In today’s update: The gold outlook and institutional buying picture look very different this week depending on who you ask — UBS, Goldman, and JPMorgan all trimmed near-term targets, yet central banks bought 244 tonnes in Q1 and Deutsche Bank is holding a $8,000-by-2031 call. Here’s what the divergence means.

As of May 29, 2026, the gold outlook institutional buying trend are pointing in two very different directions. ETF outflows are rising, bank targets are being trimmed, and Iran-US peace optimism is cooling what was once the year’s most crowded trade. When you read the headlines in isolation, it looks like a turning point. Read them together, however, and a different picture emerges: the investors selling are traders. The ones buying — central banks, long-horizon institutions, five-year forecasters — haven’t moved an inch. That gap between tactical positioning and structural conviction is the story of this week in precious metals.

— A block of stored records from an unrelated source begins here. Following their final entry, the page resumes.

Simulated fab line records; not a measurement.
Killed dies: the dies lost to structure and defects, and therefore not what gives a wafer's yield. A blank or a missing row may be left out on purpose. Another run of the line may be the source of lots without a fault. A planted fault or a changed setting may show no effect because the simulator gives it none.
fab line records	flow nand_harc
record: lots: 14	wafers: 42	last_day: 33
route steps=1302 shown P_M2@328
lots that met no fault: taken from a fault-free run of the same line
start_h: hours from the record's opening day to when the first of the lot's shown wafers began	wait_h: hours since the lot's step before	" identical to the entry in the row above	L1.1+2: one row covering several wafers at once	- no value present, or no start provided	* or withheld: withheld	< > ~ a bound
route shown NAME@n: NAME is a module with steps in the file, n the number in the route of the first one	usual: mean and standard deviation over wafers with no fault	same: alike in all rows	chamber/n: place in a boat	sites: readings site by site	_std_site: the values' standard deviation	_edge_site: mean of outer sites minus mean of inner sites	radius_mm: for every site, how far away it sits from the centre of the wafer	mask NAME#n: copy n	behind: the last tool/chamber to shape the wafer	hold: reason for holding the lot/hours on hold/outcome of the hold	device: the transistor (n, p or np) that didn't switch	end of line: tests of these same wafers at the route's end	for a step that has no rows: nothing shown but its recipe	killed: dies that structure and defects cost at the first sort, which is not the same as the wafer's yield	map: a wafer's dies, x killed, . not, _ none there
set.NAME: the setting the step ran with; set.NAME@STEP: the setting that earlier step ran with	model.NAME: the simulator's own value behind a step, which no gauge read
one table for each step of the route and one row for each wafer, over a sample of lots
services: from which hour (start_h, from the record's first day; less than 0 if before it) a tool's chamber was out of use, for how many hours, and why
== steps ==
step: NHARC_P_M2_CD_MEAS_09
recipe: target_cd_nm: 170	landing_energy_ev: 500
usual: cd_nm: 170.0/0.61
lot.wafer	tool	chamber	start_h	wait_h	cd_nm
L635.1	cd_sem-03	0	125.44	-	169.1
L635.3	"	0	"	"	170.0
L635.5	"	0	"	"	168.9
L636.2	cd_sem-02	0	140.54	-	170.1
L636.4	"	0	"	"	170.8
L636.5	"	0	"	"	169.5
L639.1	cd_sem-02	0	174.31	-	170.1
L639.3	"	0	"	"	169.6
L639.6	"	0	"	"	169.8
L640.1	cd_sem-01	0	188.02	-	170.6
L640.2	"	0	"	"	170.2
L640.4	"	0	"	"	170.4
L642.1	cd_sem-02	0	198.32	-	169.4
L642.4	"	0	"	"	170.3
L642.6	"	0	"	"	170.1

JPMorgan: The Debasement Trade Is Cooling, Not Reversing

On May 28, 2026, JPMorgan strategist Nikolaos Panigirtzoglou flagged simultaneous outflows from both bitcoin and gold ETFs over the prior two weeks. Moreover, CME futures positions in both assets weakened over the same period. This is not a rotation — both are losing positioning at the same time. BlackRock’s iShares Bitcoin Trust (IBIT) shed $527.8 million on May 27, its second-largest daily outflow on record. In total, US spot bitcoin ETFs lost $733.4 million that day. Gold ETF outflows were smaller but directionally identical. JPMorgan attributed the shift to growing Iran-US peace expectations — not any change in the structural case for either asset. The debasement trade is the strategy of buying gold and bitcoin as hedges against currency erosion and geopolitical risk. It is cooling. That is not the same as being wrong.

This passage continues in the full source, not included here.